While everyone knows that outsourcing is here to stay, and that there are legitimate business reasons and advantages to outsourcing, what I have tried to do here is simply to highlight some of the ERISA litigation that has grown out…
While everyone knows that outsourcing is here to stay, and that there are legitimate business reasons and advantages to outsourcing, what I have tried to do here is simply to highlight some of the ERISA litigation that has grown out of this trend in outsourcing. The reason I think it is important is that when employers contemplate outsourcing and hire advisers to help them through the process, many times they are not advised of the issues and risks that can arise in the benefits arena. (See previous posts: Outsourcing Can Lead To Costly ERISA Litigation and Outsourcing: Traps for the Unwary.) Another very recent case–Sheckley v. Lincoln National Corporation Employees’ Retirement Plan, Civil No. 04-109-P-C (D. Maine 2005)–provides some further insight into actions that can expose an employer to liability under ERISA in an outsourcing arrangement as well as actions that can, to some extent, reduce an employer’s exposure to liability under ERISA.
Facts: The employer in the case reorganized its information technology organization, and as a result, forty-nine positions were eliminated. In the course of various restructurings, the employer entered into outsourcing agreements. (The court defines outsourcing as “the practice of transferring job functions to third-party vendors who enter into contracts with the employer to provide the services formerly provided by employees.”) The employer notified twenty-six employees in the information technology department, including plaintiff, that their positions were being outsourced to another employer. Outsourced employees were required to apply for their position with the new employer. Apparently, in the process of outsourcing the employees, they were given a benefits summary which indicated that they would be vested in the prior employer’s retirement plan. However, after accepting the position, plaintiff was informed that his retirement account in the prior employer’s plan would not vest.
Section 510 Claims: When the employer responded to an inquiry from plaintiff about the benefits summary he received, the employer stated that it “contained an error about his pension” and that he was not entitled to vesting because his job was not eliminated, but rather “outsourced.” Plaintiff then made a claim and quasi-appealed the decision under the plan’s claims procedures, but to no avail, and then brought suit under ERISA section 510, claiming that the employer had characterized the action taken as “outsourcing” (versus “job elimination”) in order to deprive plaintiff of vesting under the employer’s pension.
A Magistrate Judge had found that, although the amended complaint alleged the necessary intent, the “mischaracterization of the job eliminations affecting [p]laintiff and the Class … [could not] reasonably be construed, even under the favorable standard applicable to motions to dismiss, to allege discrimination against plaintiff and other members of the putative class.” However, the federal district court in Maine disagreed, holding that the allegations were sufficient to state an ERISA section 510 claim, and denied the employer’s motion to dismiss.
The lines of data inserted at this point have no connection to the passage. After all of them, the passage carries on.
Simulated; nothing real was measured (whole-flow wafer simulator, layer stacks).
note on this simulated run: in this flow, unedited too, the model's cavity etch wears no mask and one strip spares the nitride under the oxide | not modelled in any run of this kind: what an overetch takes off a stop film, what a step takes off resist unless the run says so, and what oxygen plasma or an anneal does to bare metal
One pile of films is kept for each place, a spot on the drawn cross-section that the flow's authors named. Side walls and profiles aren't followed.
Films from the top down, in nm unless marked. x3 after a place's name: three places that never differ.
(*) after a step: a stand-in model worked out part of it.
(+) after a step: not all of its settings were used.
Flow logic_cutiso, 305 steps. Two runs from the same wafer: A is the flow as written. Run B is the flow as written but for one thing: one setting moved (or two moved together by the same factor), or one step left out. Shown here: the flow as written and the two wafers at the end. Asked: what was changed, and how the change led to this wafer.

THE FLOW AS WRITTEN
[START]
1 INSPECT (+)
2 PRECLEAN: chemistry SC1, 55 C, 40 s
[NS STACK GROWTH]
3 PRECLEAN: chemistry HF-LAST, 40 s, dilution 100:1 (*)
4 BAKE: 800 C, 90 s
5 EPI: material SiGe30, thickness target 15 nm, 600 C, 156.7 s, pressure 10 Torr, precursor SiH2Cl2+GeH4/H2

Plan Limitation Period: There was another aspect of the case though which illustrates one technique that employers are seeking to use to reduce their exposure to liability under ERISA, and that was a six-month limitation period contained in the Summary Plan Description (“SPD”). The applicable portion of the SPD read as follows, describing a participant’s rights upon denial of a claim after appeal of the claim:
The decision upon review will be final. It will be communicated in writing and contain the specific reason(s) for the decision, will contain references to the pertinent Plan language upon which the decision was based, and will be written in a manner easily understood by the claimant. Claimants will not be entitled to challenge the LNC Benefits Appeals [and] Operations Committee’s determinations in judicial or administrative proceedings without first filing the written request for review and otherwise complying with the claim procedures. If any such judicial or administrative proceeding is undertaken, the evidence presented will be strictly limited to the evidence timely presented to the LNC Benefits Appeals and Operations Committee. In addition, any such judicial or administrative proceeding must be filed within six months after the Committee’s final decision.
The federal district court joined a number of other courts in holding that the plan’s six-month limitation was reasonable and should be enforced. The technique of including such a limitation in a plan document and SPD is normally utilized to seek to overrule statutes of limitation which would otherwise apply to lawsuits challenging a denial of a claim. A number of courts have recognized such limitation periods as being valid and enforceable under ERISA.
Failure to Adhere to Claims Procedures: Finally, an additional aspect of the fiduciaries’ actions in the case which fiduciaries in general should not emulate was the lackadaisical manner in which the claims procedures under the plan were implemented. The court found that the employer had failed to comply with DOL’s claims procedure regulations (29 C.F.R. § 2560.503-1(g) in two respects:
(1) The adverse benefit determination had failed to include a “statement that the claimant [was] entitled to receive, upon request and free of charge, reasonable access to, and copies of, all documents, records, and other information relevant to the claimant’s claim for benefits”; and
(2) It had also failed to include “a statement of the claimant’s right to bring an action under section 502(a) of the Act.”
Moreover, the court found that the claims procedures of the plan had contemplated a two-step process which involved the initial claim for benefits and then a right to appeal any denial of such claim. However, the fiduciaries had collapsed the process into a single review, in violation of the plan’s own written claims procedures. Even though the court recognized that, in general, failure of fiduciaries to follow the plan’s claims procedures can lead to “serious consequences”, the court surprisingly in this case held that there was no causal connection between the plan’s failure to follow the claims procedures laid out in the SPD and the plaintiff’s failure to file the action before expiration of the plan’s six-month limitation period had run.
No notification of Contractual Limitation: In addition, the court recognized a 9th Circuit case (Mogck v. Unum Life Ins. Co. of Am., 292 F.3d 1025, 1028-29 (9th Cir. 2002) which had held that a contractual time limitation on commencing legal proceedings under ERISA was not enforceable where the beneficiary was not informed in the claim denial, with the language used in the policy, that the contractual time limitation for legal proceedings would begin to run. Here there was no such notification, but again the court held surprisingly that there was no causal connection between a failure to notify the plaintiff of the contractual limitation and the plaintiff’s failure to file the action within the six-month time frame.
Tips for employers and fiduciaries from the case:
(1) Employers who outsource should seek to provide clear and accurate communications to affected employees.
(2) Employers and fiduciaries should make sure that the plan provides written claims procedures and that claims procedures are followed in the claims and appeals process.
(3) Employers should seek advice regarding whether they could utilize contractual limitation periods in their plan documents and SPDs. If they do so, employers and fiduciaries should bear in mind that a contractual limitation period may not be enforceable in a jurisdiction if claimants are not notified of the plan limitation period in an adverse benefit determination.